The recent good news is, my brother Paul isn’t shying away from continuing gastronomic missions and he recently became the proud owner of a new home-made smoker.

He and his friend Rory re-claimed an old oil drum and cleaned, carved, welded, painted and seasoned and ultimately adapted the drum for the purposes of smoking and I can tell you first hand, it’s playing a blinder.

They even fitted trays, shelving and a door for added convenience.

The Carnivore 2000 (I just made that name up, but it sounds good, eh), had been working overtime all summer churning out oodles of smoked brisket, short ribs of beef, lots of spare pork ribs, sausages, lamb and even beans. At a family barbecue back in July, the C2K was the star of the show, eventually feeding  the whole clan with an immense supper of pork ribs, smoked sausages and American-style barbecued beans.

The sausages were nothing fancy, just decent quality butcher sausages but whatever the smoking did moved them onto another level. And combined with the beans, it was almost unimaginable.

Needless-to-say, the smoking of the ribs, beans and sausages took a long, long time – hours in fact. But the result was always going to be worth waiting on.

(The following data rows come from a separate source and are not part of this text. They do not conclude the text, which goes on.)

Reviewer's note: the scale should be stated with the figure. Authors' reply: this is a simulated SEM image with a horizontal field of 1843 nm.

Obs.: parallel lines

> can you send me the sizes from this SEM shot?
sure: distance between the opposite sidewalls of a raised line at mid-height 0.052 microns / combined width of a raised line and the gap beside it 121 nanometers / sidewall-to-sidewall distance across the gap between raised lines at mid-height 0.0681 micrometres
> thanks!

If you ever find yourself in receipt of a smoker, this is a beezer of a recipe for smoky American-style beans. It makes a lot, but the more you make, the more you will eat.


packet of dry-cure streaky bacon, chopped
1 onion, chopped
6 400g tins of cannellini beans, drained
1 whole bottle of tomato ketchup (500g or thereabouts)
7 heaped tbsps of muscovado sugar (light or dark, it doesn’t matter)
3 tbsps of treacle
2 tbsp of mustard powder
4 tbsps of cider vinegar
salt and pepper

The smoker is started with a portion of ordinary barbecue charcoal (2.5kg), and then after it has caught and the flames have died down, a few handfuls of beechwood chips are added.

These have been soaked for half an hour in beer for added twang and a slowness of burning.
After that, all you do is add the meat and/or beans, close and seal the door and let nature and the smoke takes their course.

Paul had a temperature gauge inside the smoker but generally, give or take a few degrees either way, it smoked at 130˚C.

Otherwise the plan is very simple.

Start off by frying the bacon and onion in a frying pan for about five minutes, before the bacon starts to crisp up. You don’t want crispy bacon in the eventual dish.

After that it’s just a matter or tipping everything into a big oven-proof casserole dish.

Mix it all up and, without a lid, bang it in the smoker.
As it smokes, take the beans out for a stir every 45 minutes or so and whilst that is happening add more wood chips for extra smoke.

If you’re doing sausages at the same time (and I heartily recommend that you do), both the
beans and the sausages will take at least three hours before they’re ready.

After that time, taste and then season the beans if necessary; it shouldn’t need much in the way of salt but give it a couple of good grinds of black pepper.

And that’s it. You’ll never look at smoke the same way again.